Recession-proof: You want flexibility. Live below your means. Don’t sign up for new debt.

by tomatuvm

It’s easy to get into the budgeting via monthly budget way. But you gotta remember what happens if it all goes away.

For example, let’s say your loan payment is $1000/mo. And you get a job taking home $5000/mo. It’s easy to say “oh, I can afford a $500/mo car, a $2000/mo apartment, $1000 on food and partying, $500 on savings/miscellaneous”. But then if you lose your job, you don’t have much you can cut back on. If you can cut your savings and food/partying down, you still need to come up with $4000/mo to just get by. And if it happens 6 months into your job, you’ll only have $3000 saved, at most. You won’t even make it a month, and might be forced to take jobs or side gigs you don’t want to take.

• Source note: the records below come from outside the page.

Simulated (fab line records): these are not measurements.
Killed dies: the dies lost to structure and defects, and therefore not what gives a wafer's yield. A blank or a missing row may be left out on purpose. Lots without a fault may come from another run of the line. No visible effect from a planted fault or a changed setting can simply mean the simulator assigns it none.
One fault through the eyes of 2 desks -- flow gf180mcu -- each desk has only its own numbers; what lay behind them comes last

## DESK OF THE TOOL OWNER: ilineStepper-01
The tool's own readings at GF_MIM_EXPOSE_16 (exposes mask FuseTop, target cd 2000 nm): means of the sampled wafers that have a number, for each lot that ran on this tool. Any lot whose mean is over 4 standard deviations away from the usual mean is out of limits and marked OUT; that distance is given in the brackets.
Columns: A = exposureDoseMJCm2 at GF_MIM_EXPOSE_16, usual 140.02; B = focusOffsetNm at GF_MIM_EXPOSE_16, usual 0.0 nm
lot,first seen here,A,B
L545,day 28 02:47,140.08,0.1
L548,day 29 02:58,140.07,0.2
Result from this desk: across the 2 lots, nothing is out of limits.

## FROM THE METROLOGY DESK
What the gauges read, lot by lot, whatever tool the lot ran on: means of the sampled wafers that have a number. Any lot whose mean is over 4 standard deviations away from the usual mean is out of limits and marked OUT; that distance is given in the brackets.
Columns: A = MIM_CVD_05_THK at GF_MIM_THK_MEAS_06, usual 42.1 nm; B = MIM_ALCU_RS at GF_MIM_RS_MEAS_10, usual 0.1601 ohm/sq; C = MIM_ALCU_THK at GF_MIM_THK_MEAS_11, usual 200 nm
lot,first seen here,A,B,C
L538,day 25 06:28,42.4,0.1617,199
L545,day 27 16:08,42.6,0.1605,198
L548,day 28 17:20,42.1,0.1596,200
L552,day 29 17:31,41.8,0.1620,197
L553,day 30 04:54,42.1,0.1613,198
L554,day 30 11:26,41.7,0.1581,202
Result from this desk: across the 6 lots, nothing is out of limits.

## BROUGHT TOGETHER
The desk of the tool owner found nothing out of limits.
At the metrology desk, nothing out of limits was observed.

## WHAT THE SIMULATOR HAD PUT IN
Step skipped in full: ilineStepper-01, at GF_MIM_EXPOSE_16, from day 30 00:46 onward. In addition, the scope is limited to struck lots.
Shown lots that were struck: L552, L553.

But if your car is paid for in cash, you split an apartment with 4 people and only pay $500/mo, keep your food/partying budget to $500, and shove the rest towards savings, if you lose your job in 6 months you’ll have saved $18,000 and only have like $2000 in bills you need to hit every month. You’ll be able to go 9 months without worrying.

Having that flexibility will allow you to take time finding better jobs, move across the country if a new opportunity arises, take classes while unemployed, etc, etc, etc.

Also, others will say max your student loan payments each month. If your interest rates are low enough, you could consider shoving as much money into a student loan and emergency account instead. If you have an emergency, you can use it. If you don’t, you can push it all towards your student loans at the end of the year. It may cost you a bit in interest, but the flexibility will be priceless if you ever need it.